Is there really any point in local councillors if their views are overlooked?
PUBLISHED: 06:18 07 September 2017 | UPDATED: 08:12 07 September 2017
The strange saga of the Mid Suffolk bus service that was re-routed to take it away from its passengers has provided a bit of amusement – and has made the county council look a bit silly.
But I’m worried that it actually shows up a more deep-seated malaise at the heart of the political and administrative structures of the council – something that needs to be addressed straight away.
Otherwise the whole philosophy on which local government – and indeed democratic government at all levels – is based is a total sham and fundamentally pointless.
When the decision was made to re-route the buses from Eye to Ipswich away from the A140 and the villages of Stoke Ash and Thwaite, who was responsible?
There is some confusion whether the idea came from the county council itself or the operators Galloway, but why on earth was no one from the local area consulted before new timetables were published as fait accompli?
None of the parish councils were consulted – even though public money is spent on subsidising the service – and the local county councillor Andrew Stringer did not know about the changes until he was contacted by bus users.
When he did challenge the decision he was told that the county council had to save money therefore the service had to be reduced and by running it through country lanes rather than the main road, it would be cheaper.

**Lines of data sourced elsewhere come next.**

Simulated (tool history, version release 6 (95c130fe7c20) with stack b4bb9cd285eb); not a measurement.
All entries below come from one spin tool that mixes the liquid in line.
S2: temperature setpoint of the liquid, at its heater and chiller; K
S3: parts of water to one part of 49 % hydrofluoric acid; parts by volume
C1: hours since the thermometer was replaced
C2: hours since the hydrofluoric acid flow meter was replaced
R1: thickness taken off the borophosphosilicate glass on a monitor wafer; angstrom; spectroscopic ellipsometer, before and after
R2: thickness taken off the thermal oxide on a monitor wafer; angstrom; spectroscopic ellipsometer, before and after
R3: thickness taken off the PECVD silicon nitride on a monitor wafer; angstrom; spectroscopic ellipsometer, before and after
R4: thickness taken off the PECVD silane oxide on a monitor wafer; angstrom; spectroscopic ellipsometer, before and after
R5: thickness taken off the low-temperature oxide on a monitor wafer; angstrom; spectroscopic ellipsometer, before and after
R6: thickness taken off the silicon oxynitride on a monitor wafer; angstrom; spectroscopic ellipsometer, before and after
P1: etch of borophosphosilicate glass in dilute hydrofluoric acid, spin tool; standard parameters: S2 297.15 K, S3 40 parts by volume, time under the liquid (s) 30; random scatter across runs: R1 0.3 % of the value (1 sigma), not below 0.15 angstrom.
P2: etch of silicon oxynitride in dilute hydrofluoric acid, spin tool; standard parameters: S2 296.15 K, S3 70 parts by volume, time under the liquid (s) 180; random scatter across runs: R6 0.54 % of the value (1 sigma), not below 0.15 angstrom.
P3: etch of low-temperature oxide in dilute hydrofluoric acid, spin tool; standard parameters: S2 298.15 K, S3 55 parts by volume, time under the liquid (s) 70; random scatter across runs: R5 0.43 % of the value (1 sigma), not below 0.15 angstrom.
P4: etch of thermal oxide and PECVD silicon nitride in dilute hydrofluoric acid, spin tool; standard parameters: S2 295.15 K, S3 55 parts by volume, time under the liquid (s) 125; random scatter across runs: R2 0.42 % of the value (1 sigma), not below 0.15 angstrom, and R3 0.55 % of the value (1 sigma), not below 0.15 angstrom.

No one listened to his concerns that the route was totally unsuitable for buses and would leave residents of two villages stranded and unable to use the service.
Why were his concerns ignored? Was it because they didn’t believe he had a good point? Or was it because as an opposition (Green) councillor they didn’t think it was worth listening to him?
Because when Suffolk Police and Crime Commissioner, and Tory bigwig, Tim Passmore started making exactly the same point, clearly officials and councillors at Endeavour House paid far more attention.
He lives in the area and knows it, and the small roads that the bus was being put along, well. He knows just what a daft idea the proposal was. And he was prepared to say so – he used the word ridiculous to me several times.
When I put Mr Passmore’s concerns, which were very similar in essence to Mr Stringer’s, to the county council – together with some questions I raised having been out photographing the route – the attitude changed rapidly.
Within a couple of hours the decision had been reversed (albeit from next week because of the need to inform the Traffic Commissioners) and everyone seemed happy.
Now it was absolutely right for Mr Passmore to have his say. He lives in the area and as well as being PCC he is also a Mid Suffolk District councillor.
But frankly if the county council had consulted locally, and especially with Mr Stringer, before they made the decision, then the authority would not have been left looking foolish (and with a bill for a shuttle bus it is running this week to keep the villagers from Thwaite and Stoke Ash connected with the outside world).
This is a comparatively small decision – but it really does go to the very heart of the concept of representative democracy.
When we go to the polls to vote for our councillor, MP, Police and Crime Commissioner or whatever, we are electing someone not just to represent our political views – but also to represent our area to those who run things in Westminster, Endeavour House, or wherever.
Some decisions are political (like whether to cut the subsidy to bus services) but some are entirely practical (like whether it is possible to walk a mile through muddy fields to a bus stop a long way from the nearest building).
If you are unable to tell the difference between a practical and a political decision, then frankly you are unable to really do your job as either a council official or a senior councillor making decisions that affect people’s lives.
Some of the best councillors and MPs are those who aren’t governed by political dogma – but who represent the people who have voted them into office because they know their home area well.
I’m not convinced that the majority of those living in the Upper Gipping Division of Suffolk County Council are all keen Green Party supporters – but they recognise that Andrew Stringer knows the area and feel he can represent it well. Suffolk County Council should accept that.